In [None]:
import numpy as np

# Chapter 2: Visualizing Gradient Descent

Now that you've learned how gradient descent works, it's time to put your knowledge into action :-)

We're generating a new synthetic dataset using *b = 0.5* and *w = -3* for a **linear regression with a single feature (x)**:

$$
\Large
y = b + w x
$$

You'll implement the **five steps** of gradient descent in order to **learn these parameters** from the data.

## Data Generation

In [None]:
true_b = .5
true_w = -3
N = 100

# Data Generation
np.random.seed(42)
x = np.random.rand(N, 1)
epsilon = (.1 * np.random.randn(N, 1))
y = true_b + true_w * x + epsilon

# Shuffles the indices
idx = np.arange(N)
np.random.shuffle(idx)

# Uses first 80 random indices for train
train_idx = idx[:int(N*.8)]
# Uses the remaining indices for validation
val_idx = idx[int(N*.8):]

# Generates train and validation sets
x_train, y_train = x[train_idx], y[train_idx]
x_val, y_val = x[val_idx], y[val_idx]

## Step 0: Random Initialization

The first step - actually, the zeroth step - is the *random initialization* of the parameters. Using Numpy's `random.randn` method, you should write code to initialize both *b* and *w*:

### Answer

In [None]:
# Step 0 - Initializes parameters "b" and "w" randomly
np.random.seed(42)

b = np.random.randn(1)
w = np.random.randn(1)

print(b, w)

## Step 1: Compute Model's Predictions

The first step (for real) is the **forward pass**, that is, the **predictions** of the model. Our model is a linear regression with a single feature (x), and its parameters are *b* and *w*. You should write code to generate predictions (yhat):

### Answer

In [None]:
# Step 1 - Computes our model's predicted output - forward pass
yhat = b + w * x_train

## Step 2: Compute the Mean Squared Error (MSE) Loss

Since our model is a linear regression, the appropriate loss is the **Mean Squared Error (MSE)** loss:

$$
\Large
error_i = \hat{y_i} - y_i
\\
\Large
loss = \frac{1}{N}\sum_{i=0}^N{error_i^2}
$$

For each data point (i) in our training set, you should write code to compute the difference between the model's predictions (yhat) and the actual values (y_train), and use the errors of all N data points to compute the loss:

Obs.: DO NOT use loops!

### Answer

In [None]:
# Step 2 - Computing the loss
# We are using ALL data points, so this is BATCH gradient
# descent. How wrong is our model? That's the error!
error = (yhat - y_train)

# It is a regression, so it computes mean squared error (MSE)
loss = (error ** 2).mean()
print(loss)

## Step 3: Compute the Gradients

PyTorch's autograd will take care of that later on, so we don't have to compute any derivatives yourself! So, no need to manually implement this step.
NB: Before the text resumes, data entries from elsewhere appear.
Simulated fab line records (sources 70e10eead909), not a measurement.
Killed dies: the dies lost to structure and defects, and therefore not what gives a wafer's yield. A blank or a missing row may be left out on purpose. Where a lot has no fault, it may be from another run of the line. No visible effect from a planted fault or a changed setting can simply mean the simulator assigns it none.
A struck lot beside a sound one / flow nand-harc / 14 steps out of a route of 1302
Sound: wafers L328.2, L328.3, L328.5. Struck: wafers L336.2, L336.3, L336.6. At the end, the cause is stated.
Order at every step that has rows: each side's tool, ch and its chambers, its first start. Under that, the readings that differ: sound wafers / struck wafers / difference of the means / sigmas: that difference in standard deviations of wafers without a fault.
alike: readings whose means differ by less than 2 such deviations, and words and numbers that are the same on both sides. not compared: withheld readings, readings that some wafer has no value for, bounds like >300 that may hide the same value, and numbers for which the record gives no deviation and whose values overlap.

You *still* should understand what the gradients *mean*, though.

In [None]:
# Step 3 - Computes gradients for both "b" and "w" parameters
b_grad = 2 * error.mean()
w_grad = 2 * (x_train * error).mean()
print(b_grad, w_grad)

The gradients above indicate that:
- for a tiny increase in the value of the parameter *b*, the loss will increase roughly 2.7 times as much
- for a tiny increase in the value of the parameter *w*, the loss will increase roughly 1.8 times as much

## Step 4: Update the Parameters

The fourth step is the **parameter update** - you should write code that use the gradients and a learning rate (set to 0.1) to update the parameters:

### Answer

In [None]:
# Sets learning rate - this is "eta" ~ the "n" like Greek letter
lr = 0.1

# Step 4 - Updates parameters using gradients and the 
# learning rate
b = b - lr * b_grad
w = w - lr * w_grad

print(b, w)

## Step 5: Rinse and Repeat!

The last step consists of putting the other steps together and organize them inside a loop. Write code to fill in the blanks in the loop below:

### Answer

In [None]:
# Step 0 - Initializes parameters "b" and "w" randomly
np.random.seed(42)

b = np.random.randn(1)
w = np.random.randn(1)

lr = 0.1

# Defines number of epochs
n_epochs = 1000

for epoch in range(n_epochs):
    # Step 1: Forward pass
    yhat = b + w * x_train
    
    # Step 2: Compute MSE loss
    error = (yhat - y_train)
    loss = (error ** 2).mean()
    
    # Step 3: Compute the gradients
    b_grad = 2 * error.mean()
    w_grad = 2 * (x_train * error).mean()

    # Step 4: Update the parameters
    b = b - lr * b_grad
    w = w - lr * w_grad
    
print(b, w)
print(loss)

Congratulations! Your model is able to learn both *b* and *w* that are **really close** to their true values. They will never be a perfect match, though, because of the *noise* we added to the synthetic data (and that's always present in real world data!).